Section 03

The Idea: Making SSMs Input-Dependent

Mamba: Linear-Time Sequence Modeling with Selective State Spaces 2023

The Idea: Making SSMs Input-Dependent

The Core Innovation

Instead of this (fixed SSM):

x_t = A x_{t-1} + B u_t          (A, B fixed for all t)
y_t = C x_t

Mamba does this (selective SSM):

Δ_t = softplus(W_Δ u_t)          (step size depends on input)
B_t = Linear(W_B u_t)             (input matrix depends on input)
C_t = Linear(W_C u_t)             (output matrix depends on input)

A_bar_t = exp(Δ_t A)              (discretized, input-dependent)
B_bar_t = Δ_t B_t                 (scaled input matrix)

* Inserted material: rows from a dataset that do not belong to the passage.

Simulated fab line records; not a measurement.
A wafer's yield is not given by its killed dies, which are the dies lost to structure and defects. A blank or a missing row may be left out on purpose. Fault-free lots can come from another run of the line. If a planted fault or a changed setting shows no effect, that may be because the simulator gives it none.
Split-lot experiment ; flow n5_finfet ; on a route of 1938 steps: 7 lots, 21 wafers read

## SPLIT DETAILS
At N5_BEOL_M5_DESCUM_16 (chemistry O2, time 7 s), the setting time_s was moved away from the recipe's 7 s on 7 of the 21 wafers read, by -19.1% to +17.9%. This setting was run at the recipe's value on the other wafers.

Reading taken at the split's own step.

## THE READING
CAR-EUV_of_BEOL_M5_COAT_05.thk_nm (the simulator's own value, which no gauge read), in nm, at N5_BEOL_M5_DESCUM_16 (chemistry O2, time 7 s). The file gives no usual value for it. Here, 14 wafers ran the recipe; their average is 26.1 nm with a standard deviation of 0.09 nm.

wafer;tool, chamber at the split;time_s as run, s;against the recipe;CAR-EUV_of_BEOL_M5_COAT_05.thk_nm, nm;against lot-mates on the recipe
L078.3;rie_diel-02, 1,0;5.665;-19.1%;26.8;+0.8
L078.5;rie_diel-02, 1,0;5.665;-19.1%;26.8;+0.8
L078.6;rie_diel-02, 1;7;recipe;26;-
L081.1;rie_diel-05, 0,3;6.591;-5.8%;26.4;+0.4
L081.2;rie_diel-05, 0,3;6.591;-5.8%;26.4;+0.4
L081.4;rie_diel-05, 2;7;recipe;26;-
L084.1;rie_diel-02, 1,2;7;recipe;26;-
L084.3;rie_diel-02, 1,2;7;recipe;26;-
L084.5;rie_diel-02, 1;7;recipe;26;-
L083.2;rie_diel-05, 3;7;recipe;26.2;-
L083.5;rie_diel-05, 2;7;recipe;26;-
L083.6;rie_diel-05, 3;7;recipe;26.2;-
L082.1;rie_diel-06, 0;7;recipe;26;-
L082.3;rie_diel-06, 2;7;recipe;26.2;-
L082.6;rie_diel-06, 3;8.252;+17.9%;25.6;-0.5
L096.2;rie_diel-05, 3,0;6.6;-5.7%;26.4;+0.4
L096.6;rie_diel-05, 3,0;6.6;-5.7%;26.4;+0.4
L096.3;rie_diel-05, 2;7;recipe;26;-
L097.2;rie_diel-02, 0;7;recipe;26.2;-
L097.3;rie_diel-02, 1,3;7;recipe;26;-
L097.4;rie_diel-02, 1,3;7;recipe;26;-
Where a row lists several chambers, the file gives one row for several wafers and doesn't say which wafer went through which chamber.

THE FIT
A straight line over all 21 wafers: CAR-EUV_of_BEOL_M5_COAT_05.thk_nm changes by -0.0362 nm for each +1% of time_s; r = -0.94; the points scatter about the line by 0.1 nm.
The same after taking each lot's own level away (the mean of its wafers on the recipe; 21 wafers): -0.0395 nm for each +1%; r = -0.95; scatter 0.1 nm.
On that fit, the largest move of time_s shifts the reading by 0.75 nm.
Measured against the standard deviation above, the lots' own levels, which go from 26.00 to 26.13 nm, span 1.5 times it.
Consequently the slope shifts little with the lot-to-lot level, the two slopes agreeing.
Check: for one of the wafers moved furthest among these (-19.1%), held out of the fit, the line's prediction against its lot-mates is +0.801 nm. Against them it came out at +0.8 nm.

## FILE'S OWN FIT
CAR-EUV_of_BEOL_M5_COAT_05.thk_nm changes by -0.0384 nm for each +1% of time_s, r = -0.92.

x_t = A_bar_t x_{t-1} + B_bar_t u_t
y_t = C_t x_t

Now the model decides, for each token:

  • Δ_t: How much to “stretch” or “compress” time (large Δ = slower decay)
  • B_t: How much this token should influence the state
  • C_t: How to read out the state

Intuition: Selective Memory

Think of a student reading a textbook:

Fixed SSM student:

  • Reads each word at a constant pace
  • Forgets old information at a constant rate
  • Can’t speed up for important parts or skim through filler

Mamba student:

  • Sees the word “Definition:” → slows down (Δ increases, slower decay)
  • Sees “for example” → speeds up (Δ decreases, faster decay)
  • Important concepts → remember longer (high B)
  • Filler words → weak signal (low B)
  • Adjust reading emphasis based on content (C)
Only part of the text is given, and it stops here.